Table of Contents
Using Selenium in data scraping is quite a common thing. It automates browsers and allows you to simulate real user activities to avoid getting blocked. It is especially helpful while scraping JavaScript dynamically generated sites like Google. Moreover, it helps to avoid any kind of crawling protection as it basically simulates real clients’ behavior.
In this article, you will see a step-by-step tutorial of developing a scraper that will be able to parse places from Google Maps without getting blocked even after 1000+ pages.
What We'll Need to Build The Crawler
- Python 3+.
- Chrome browser installed.
- Selenium 3.141.0+ (python package).
- Chrome Driver (for your OS).
- Parsel or any other library to extract data from HTML like Beautiful Soup.

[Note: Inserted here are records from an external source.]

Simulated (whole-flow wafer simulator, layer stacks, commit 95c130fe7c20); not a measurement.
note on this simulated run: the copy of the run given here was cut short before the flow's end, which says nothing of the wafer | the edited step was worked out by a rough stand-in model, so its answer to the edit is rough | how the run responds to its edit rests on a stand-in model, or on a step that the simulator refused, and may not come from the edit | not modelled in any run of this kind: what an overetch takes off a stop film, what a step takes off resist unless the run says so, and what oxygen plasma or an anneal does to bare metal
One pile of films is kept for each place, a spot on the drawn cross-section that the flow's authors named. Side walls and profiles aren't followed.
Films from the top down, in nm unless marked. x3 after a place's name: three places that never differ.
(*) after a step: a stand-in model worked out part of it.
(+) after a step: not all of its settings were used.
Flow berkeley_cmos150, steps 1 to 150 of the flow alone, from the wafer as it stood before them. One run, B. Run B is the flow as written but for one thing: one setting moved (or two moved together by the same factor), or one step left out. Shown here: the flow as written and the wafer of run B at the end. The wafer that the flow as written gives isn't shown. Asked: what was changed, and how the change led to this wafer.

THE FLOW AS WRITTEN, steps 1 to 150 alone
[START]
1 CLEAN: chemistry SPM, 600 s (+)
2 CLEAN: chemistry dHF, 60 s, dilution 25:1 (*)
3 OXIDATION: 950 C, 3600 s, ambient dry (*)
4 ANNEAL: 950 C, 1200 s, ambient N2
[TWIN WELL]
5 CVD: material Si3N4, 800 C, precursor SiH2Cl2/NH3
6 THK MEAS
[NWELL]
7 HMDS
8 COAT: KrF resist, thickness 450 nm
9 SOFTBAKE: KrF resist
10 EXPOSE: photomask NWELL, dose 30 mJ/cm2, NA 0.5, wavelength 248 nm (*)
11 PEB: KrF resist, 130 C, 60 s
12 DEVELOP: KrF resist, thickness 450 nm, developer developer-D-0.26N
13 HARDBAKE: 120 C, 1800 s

Step by Step Tutorial to Build The Google Maps Extractor
Download and Save ChromeDriver
To use Selenium with Google Chrome you will need to link python code to the browser by using ChromeDriver.
Download the version of ChromeDriver that matches your browser version and OS type. Your Chrome browser version number can be found here: Chrom -> Menu icon (upper right corner) -> Help -> About Google Chrome.
Unarchive chromedriver file and save it somewhere on your system (path to it we will use later on). In this tutorial example, we store the file in the project folder.
Install Selenium And Parsel Packages
Install Selenium and Parsel packages by running the following commands. We will use Parsel later when we will parse content from HTML.
pip install selenium
pip install parsel # to extract data from HTML using XPath or CSS selectors
Initialize And Start Webdriver
Before initializing Webdriver make sure you did the previous steps and you have the path to your chromedriver file. Initialize the driver by the following code. You should see the new Chrome window open.
from selenium import webdriver
chromedrive_path = './chromedriver' # use the path to the driver you downloaded from previous steps
driver = webdriver.Chrome(chromedrive_path)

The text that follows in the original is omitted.